The Washington Post reported in a July 3 article that Abeer's
mother was worried for her child's safety and arranged to have Abeer
sent to a neighbor's house, where she hoped her daughter would be out
of danger.
But this didn't keep Abeer safe.
According to an FBI affidavit posted at the website FindLaw.com,
four U.S. soldiers had been planning and talking about what they would
do to Abeer. According to a July 1 Associated Press article, they spent
almost a week planning the assault. On March 12, 2006, these soldiers
went drinking and then changed out of their uniforms into dark clothes.
One soldier covered his face with a t-shirt. In the afternoon, they
burst into Abeer's house, armed with AK-47s.
According to
the affidavit, Steven Green, a private in the Army, took Abeer's family
-- her mother, Fikhriya Taha; her father, Qassim Hamza; and her
5-year-old sister, Hadeel Qassim Hamza -- into a bedroom and killed
them. He came out, blood on his clothes, bragging about what he'd just
done. Then he and another soldier took turns raping Abeer. When they
were done, they shot and killed her. Then they set fire to her
body.
When they got back to the checkpoint, with
bloody clothes, they told the soldier guarding the checkpoint to keep
his mouth shut. They burned their clothes, and then went back to
manning the checkpoint, where women and girls passed by every day.
The
July 1 Associated Press article reported that the rape and murders had
been blamed on sectarian infighting between various factions in Iraq.

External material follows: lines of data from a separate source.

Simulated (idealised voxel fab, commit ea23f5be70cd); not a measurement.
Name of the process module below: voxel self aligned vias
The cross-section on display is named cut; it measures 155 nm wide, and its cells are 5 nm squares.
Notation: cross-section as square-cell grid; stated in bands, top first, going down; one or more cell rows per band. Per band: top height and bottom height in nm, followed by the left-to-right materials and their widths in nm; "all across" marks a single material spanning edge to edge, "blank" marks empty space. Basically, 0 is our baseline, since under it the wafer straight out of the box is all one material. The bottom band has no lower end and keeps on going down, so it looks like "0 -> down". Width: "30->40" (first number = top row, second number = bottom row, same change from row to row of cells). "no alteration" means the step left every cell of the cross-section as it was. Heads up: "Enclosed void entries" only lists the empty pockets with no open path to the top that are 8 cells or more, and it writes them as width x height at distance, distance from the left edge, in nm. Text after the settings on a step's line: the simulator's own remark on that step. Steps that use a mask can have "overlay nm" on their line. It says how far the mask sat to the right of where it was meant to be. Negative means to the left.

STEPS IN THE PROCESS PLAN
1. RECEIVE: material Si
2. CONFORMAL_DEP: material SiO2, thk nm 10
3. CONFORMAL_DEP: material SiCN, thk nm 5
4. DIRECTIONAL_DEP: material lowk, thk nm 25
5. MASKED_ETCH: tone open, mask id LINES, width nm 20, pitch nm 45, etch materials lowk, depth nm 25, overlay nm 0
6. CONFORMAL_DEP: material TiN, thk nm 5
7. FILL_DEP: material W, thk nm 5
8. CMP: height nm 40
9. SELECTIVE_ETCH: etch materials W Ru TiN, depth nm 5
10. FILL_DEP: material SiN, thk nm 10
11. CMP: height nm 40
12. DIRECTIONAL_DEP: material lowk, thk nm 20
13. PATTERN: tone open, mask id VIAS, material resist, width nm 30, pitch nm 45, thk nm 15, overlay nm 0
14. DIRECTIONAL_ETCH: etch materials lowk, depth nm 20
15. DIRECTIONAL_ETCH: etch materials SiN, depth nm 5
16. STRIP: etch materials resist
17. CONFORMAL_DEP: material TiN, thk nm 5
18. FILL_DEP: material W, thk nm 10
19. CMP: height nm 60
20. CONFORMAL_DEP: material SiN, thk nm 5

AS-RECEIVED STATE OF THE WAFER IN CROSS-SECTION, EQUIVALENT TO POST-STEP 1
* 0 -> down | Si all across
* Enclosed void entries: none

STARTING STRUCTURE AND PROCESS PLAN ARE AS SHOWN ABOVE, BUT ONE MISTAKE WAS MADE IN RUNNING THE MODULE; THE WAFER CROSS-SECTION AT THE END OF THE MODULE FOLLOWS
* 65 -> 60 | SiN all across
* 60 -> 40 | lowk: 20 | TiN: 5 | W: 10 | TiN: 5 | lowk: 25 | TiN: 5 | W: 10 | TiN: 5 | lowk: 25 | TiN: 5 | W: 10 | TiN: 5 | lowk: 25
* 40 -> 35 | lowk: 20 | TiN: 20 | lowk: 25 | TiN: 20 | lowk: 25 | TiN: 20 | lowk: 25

According to Sydney's Daily Telegraph, the truth began to
come out more than two months later, after two of the soldiers in
Green's unit were killed in an attack and other soldiers said they
thought it might have been in response to the rape and murders in
Mahmoudiya.
On July 3, Steven Green was charged with rape
and murder, and could get the death penalty if convicted. Green is no
longer in the military. Unrelated to the rape and murders, Green had
been discharged for what the military calls a 'personality disorder'"
On
July 9, the Associated Press reported that four other soldiers, all who
are still on active duty, were charged with participating in the
attack, and another was charged with knowing about the attack and
failing to report it. It is not clear if any of those charged were
Green's commanding officers.
The question is not whether
this is the only rape or assault that U.S. soldiers have committed on
Iraqi women or men, or female soldiers in the Army. The only question
is—how many? And how many have been covered up?
Throughout
the history of the United States, everywhere U.S. soldiers have waged
wars or occupations, or been stationed, local women have been treated
as the victims and spoils of war. From the bloody frontier wars that
began this country, where U.S. soldiers made trophies and souvenirs
from the mutilated body parts of Native American women,2
to the rings of brothels and strip clubs surrounding every U.S.
overseas base, to the rapes of women in places like the Philippines,
South Korea, and Japan, where U.S. soldiers are often immune from
prosecution by those country's laws. And this ugly legacy of the U.S.
military is alive and well today in Iraq.
Rape and sexual assault are not just openly tolerated in the U.S. occupation of Iraq—they are encouraged.
Look at what happened in Abu Ghraib. Men being forced to masturbate and
pose naked. The rapes and sexual assaults of women, men, and children.
All captured on thousands of photos depicting smiling soldiers.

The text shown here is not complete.